Bad Timing: “If you’re caught in the wrong cycle from the announcement of 11-14,” said James Staton, a senior VP of technology and service at Executive Relocation, “you basically lost all of 2002, because your budget was already gone. If you buy in 2003, you don’t really want your migration to be over in 2006. We had a year-and-a-half cut off the five years [HP promised] from the announcement.”

Eloquence Speaks On Its Own: In a modest comment at the start of his talk about Eloquence, Marxmeier AG’s Michael Marxmeier announced that his company had signed a memorandum of understanding to take back from HP the intellectual property rights for Eloquence, the database for Unix, Linux and NT that HP database experts were anointing as the substitute for IMAGE.

“This means we will be allowed to operate more independently,” Marxmeier said, “to make sure Eloquence is around 10 years from now. It’s not a key product for HP.” Marxmeier said his company has been able to act quickly under HP’s ownership of the software. “There’s not much changing. I don’t have to call the HP project manager and ask if it’s okay if I do something [with the product]. The good thing was that my project manager always said, ‘Just do it.’ “

The software is being sold through MB Foster in North America, and other Platinum Partners are considering acting as distribution channels. Marxmeier said that 95 percent of his customers already have support contracts through a software vendor other than HP. These vendors sometimes have a direct support contract with Marxmeier’s labs. Two-thirds of the database’s installed customers are located outside of North America.
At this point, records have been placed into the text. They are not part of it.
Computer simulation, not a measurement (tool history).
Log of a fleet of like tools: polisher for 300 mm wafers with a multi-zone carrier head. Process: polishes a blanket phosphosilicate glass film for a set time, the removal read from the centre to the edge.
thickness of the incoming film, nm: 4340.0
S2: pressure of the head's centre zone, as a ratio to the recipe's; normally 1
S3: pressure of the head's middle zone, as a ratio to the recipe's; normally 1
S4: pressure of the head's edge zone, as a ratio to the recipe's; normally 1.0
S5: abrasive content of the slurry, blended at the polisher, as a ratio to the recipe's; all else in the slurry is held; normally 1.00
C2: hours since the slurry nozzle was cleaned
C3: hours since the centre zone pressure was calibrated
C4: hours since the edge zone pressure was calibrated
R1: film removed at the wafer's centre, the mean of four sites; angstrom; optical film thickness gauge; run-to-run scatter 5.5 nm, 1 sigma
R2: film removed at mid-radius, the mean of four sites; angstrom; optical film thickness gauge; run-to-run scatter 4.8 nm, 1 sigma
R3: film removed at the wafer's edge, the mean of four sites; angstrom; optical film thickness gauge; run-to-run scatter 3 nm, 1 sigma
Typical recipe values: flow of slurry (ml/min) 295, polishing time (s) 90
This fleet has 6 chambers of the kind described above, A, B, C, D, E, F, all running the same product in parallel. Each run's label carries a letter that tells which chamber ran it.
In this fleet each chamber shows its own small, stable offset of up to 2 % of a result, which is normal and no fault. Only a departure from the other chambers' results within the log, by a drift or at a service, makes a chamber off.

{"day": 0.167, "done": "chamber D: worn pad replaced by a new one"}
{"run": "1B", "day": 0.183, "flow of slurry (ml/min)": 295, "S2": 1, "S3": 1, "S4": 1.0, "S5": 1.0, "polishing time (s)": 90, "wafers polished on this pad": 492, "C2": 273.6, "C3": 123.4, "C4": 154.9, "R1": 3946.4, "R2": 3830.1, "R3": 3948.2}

Marxmeier was discussing the nuances of TurboIMAGE emulation with HP’s Tien-You Chen of the IMAGE labs at the conference. He noted that a European ISV, eBootis, has completed a port from IMAGE to Eloquence, moving an manufacturing application to HP-UX in three months that used COBOL and VPlus. While the company offers the product for its 250 installed sites, it’s also selling upgrades to its customers for HP 3000 models.

HP Honors 3000 Awardees: Denys Beauchemin and Ken Sletten won this year’s honors from HP for the e3000 Contributor award, the first time two members of the 3000 community have won the award together. Both of the winners serve on the SIG-IMAGE/SQL Executive Committee; Sletten has chaired the SIG for many years and
Denys Beauchemin (l) and Ken Sletten won HP's e3000 Contributor awards at HP World
serves on the OpenMPE board of directors, while Beauchemin serves as “the most active MPE member” on the Interex board, according to HP’s Dave Wilde.

HP’s 3000 business manager gave the awards at the close of his keynote speech, saying that Sletten and Beauchemin are “strong advocates of MPE and IMAGE, both volunteering countless hours of personal time to make the e3000 better for all of us. They exhibit persistence and tenacity that reveal their deep passion for the HP 3000 and its software. They’ve been involved in IMAGE advocacy from the beginning, including getting the IMAGE/SQL interface implemented. They’re two people for whom I and countless others have tremendous respect and admiration.”

Sletten said HP’s honors to those advocating continued use of the platform prove “they’re not necessarily honoring just yes-men.”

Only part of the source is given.